Boycotting the Inauguration: WRONG.

Rep. John Lewis — good on you for calling out the President-elect’s fishy results (especially since Trump fostered all that birther nonsense about Obama).  Enjoy the day off.  Same with the other members of Congress who won’t be attending.

But remember:  the inauguration isn’t a coronation, it’s a ceremonial transfer of power that should be witnessed.

I think of it like the State of the Union;  attendance isn’t mandatory but is kind of expected.  Frankly, as far as this inauguration goes, I’d be happier seeing Lewis and the other disgruntled members of Congress sitting stoically at the inauguration with arms crossed, gazing with disapproval upon the proceedings;  that would have a much bigger media punch than not being there at all (after all, those empty seats will promptly be filled by others).  Furthermore, this growing boycott puts other Congressional members in a corner:  if they do attend, does that mean they don’t support John Lewis?  This could become very silly.

Let’s not confuse attendance at the Inauguration with support or enthusiasm about the President-elect.

Maybe many like Rep. Lewis are unhappy with the results of the election, as I am, but not attending won’t change the outcome.  Trump lost the popular election but won the electoral college, and that’s what counts.   To be sure, it was a messy, nauseating, ugly campaign — and Trump’s performance since winning has done little to inspire confidence.  But the electoral outcome seems to pass the sniff test of authenticity, if just barely.  Maybe Russia’s hacking contributed to that outcome — that’s another very serious topic, but not one that will be sorted out by January 20.

The ceremony is also a tacit Exit Ceremony to the current Commander In Chief.

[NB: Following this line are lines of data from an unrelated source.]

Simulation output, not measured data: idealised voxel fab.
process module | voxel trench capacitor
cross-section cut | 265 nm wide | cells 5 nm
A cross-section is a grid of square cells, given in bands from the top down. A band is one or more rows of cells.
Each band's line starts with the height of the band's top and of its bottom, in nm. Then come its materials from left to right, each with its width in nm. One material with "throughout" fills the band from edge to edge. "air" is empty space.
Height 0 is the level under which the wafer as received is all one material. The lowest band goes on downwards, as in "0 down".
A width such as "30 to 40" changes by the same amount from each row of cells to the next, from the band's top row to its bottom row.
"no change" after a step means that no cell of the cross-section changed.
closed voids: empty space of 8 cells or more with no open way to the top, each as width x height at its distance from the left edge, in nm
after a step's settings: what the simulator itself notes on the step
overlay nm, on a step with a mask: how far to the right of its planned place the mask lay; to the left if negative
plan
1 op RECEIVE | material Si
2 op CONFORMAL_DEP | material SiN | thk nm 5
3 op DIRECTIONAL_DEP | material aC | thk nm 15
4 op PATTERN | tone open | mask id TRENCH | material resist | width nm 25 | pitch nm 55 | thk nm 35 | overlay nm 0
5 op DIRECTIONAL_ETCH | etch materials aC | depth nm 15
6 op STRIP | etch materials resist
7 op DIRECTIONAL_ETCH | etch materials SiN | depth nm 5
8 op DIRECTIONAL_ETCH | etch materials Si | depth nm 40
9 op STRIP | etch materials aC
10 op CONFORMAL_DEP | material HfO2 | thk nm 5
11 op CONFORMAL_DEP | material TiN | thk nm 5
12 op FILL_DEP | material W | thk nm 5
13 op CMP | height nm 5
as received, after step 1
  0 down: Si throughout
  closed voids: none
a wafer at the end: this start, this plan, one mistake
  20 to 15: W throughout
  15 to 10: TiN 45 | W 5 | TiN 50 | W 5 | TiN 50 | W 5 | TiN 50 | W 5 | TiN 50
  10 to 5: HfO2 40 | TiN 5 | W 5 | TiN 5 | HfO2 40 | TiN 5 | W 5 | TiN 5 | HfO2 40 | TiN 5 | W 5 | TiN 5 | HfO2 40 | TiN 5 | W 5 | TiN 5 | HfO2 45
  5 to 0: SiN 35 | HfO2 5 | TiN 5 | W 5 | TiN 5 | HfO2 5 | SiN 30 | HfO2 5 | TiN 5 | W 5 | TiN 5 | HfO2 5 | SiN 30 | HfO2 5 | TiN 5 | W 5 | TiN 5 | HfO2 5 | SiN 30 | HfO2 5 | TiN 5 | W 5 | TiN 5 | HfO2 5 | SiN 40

I anticipate that one of the biggest crowd responses this Friday will be when the Obama family steps onto the platform.  In contrast, it will be interesting to see the response when the President-elect and his entourage make their appearance.  His campaign gets to award the best seats to his supporters, and thousands of Trumpists will be in attendance, so there will no doubt be a YUGE show of enthusiasm for Mr. Trump.  But it would warm my heart greatly to see an outpouring of affection for our wonderful and inspirational outgoing President, the First Lady, and their daughters (as well as the Bidens).

On Friday Donald Trump is constitutionally required to take the Presidential oath, which should sound like this:

I, Donald John Trump, do solemnly swear that I will faithfully execute the Office of President of the United States, and will to the best of my ability, preserve, protect and defend the Constitution of the United States.”

Read those words a few times;  let them roll around in your mouth and in your mind.  I’m no Constitutional scholar, but a little research reveals that those words were chosen with great care and deliberation by our Founders.  While lots of government officials are required to take an oath, only the President’s oath is explicitly scripted in the Constitution.

Trump has to repeat those exact words.  Not “I’ll make great deals,” not “I’m going to keep you in suspense,” not “I’ll let you know when the audit is complete,” not “I have a beautiful, beautiful plan.

And maybe, MAYBE, the actual words of the Oath will resonate in Mr. Trump’s heart.

After Trump has uttered those words, Supreme Court Chief Justice Roberts will likely say “Congratulations, Mr. President.”

And there it will be — Obama becomes a private citizen,  “Hail To The Chief” will be played, cannons will blast, President Trump will talk, they’ll go to lunch, and that will be that.  A parade will follow and later in the evening we’ll see Trump’s balls.

Millions will witness Trump’s oath, and it will be on the record.  At some point in the future, We The People may have to remind President Trump of his oath, and he will not be able to deny that he spoke those words.  If he should stray from that oath, he can’t blame Hillary, the lying media, Meryl Streep, or the establishment swamp.  He will have promised, right there in front of everyone.

Expect “Where’s Waldo” from the media on Friday.

The promised boycott has stirred up the media, though, and that’s not a bad thing.  Given the announced boycotts, I bet the networks will be falling all over themselves trying to figure out who’s missing from the festivities.

My advice to Congress and other big-name celebrities:  don’t plan on skipping this one and getting out of town for a three-day weekend;  you’ll be conspicuous by your absence.  And you know DJT’s minions will be keeping a list.

The moment I’ll wait for on Friday, with mixed emotions, is when the Obamas wave goodbye and board the helicopter.  For me, and I know for millions of others, that will be the defining image on January 20.  God let it happen peacefully.

4 thoughts on “Boycotting the Inauguration: WRONG.

  1. Enjoyed reading your thoughts and glad you shared this. I agree with you on boycott and thought same when feud with John Lewis erupted. Like staying home from prom to stick it to the popular kids.

    • Hey Nick! Great minds think alike. Right on re: Prom (I never attended — imagine). Or boycotting the State Fair because of all the fried food; I’ll show THEM. Thanks for the comment.